Paul on Paul – 15th November 2020

33rd Sunday in Ordinary Time; Year A
1 Thessalonians 5:1-6
You will not be expecting us to write anything to you, brothers, about ‘times and seasons’, since you know very well that the Day of the Lord is going to come like a thief in the night. It is when people are saying, ‘How quiet and peaceful it is’ that the worst suddenly happens, as suddenly as labour pains come on a pregnant woman; and there will be no way for anybody to evade it. But it is not as if you live in the dark, my brothers, for that Day to overtake you like a thief. No, you are all sons of light and sons of the day: we do not belong to the night or to darkness, so we should not go on sleeping, as everyone else does, but stay wide awake and sober.
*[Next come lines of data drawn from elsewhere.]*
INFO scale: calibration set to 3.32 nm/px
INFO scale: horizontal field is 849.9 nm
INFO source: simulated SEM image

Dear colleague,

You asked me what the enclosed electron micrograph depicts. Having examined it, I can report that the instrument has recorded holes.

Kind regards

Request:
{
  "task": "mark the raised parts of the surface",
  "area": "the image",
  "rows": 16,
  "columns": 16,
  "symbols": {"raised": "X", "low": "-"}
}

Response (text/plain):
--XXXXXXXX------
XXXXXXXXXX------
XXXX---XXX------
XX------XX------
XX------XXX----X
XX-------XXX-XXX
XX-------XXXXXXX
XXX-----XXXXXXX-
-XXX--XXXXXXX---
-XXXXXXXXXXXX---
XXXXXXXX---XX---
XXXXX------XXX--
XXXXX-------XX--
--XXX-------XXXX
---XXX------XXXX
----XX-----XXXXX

I would not, I expect, have to point out the relevance of the phrase “It is when people are saying “How quiet and peaceful it is” that the worst suddenly happens” in this weekend’s second reading. When considering the passage that line jumps out and is obvious to consider given the kind of year it has been. But more insightful, I think, are Paul’s words around it.

Take that line out and consider the passage without it.

Paul reminds the Thessalonians that the truth has been shared with them – that God’s plan and time is known to God alone, not calculable by man. That the “Day of the Lord”, which here means the End of the World, will come ‘all of a sudden’. We can take succour in the fact that we know that we do not – indeed, cannot – know. The best we can do is trust in God, who knows, and do as he asks us.

This can often be a big ask! How many times does something happen with seemingly no reason? We will all know someone, if we haven’t been through it ourselves, who has experienced a crisis of faith brought on by a terrible event. I think of the moment in my favourite TV series, “The West Wing”. The President, practicing Catholic Jed Bartlett, is dealing with crises in both his presidency and his personal life and then experiences a very profound crisis in faith.

But he’s angry at God – not losing faith in him. He doesn’t turn against God – he trusts that God is able to give him the answer…albeit in time. He trusts – with difficulty, sure, but certainty – in God as a Father.

Now add that line back in. When the “worst suddenly happens” in life, how have we reacted? When we’re asked to trust doctors, leaders, stewards, how have we reacted – indeed, how have our doctors, leaders and stewards? We can have people provide us advice and help – but the responsibility relies on us to follow it.

To take us back to The West Wing again, sometimes people look for an explicit unambiguous explanation or sign from God, and ignore what He has already given us. He provided us with signs, with scripture and with his Son – what more can we offer us? We must stay awake to notice this and remain sober enough to act on them.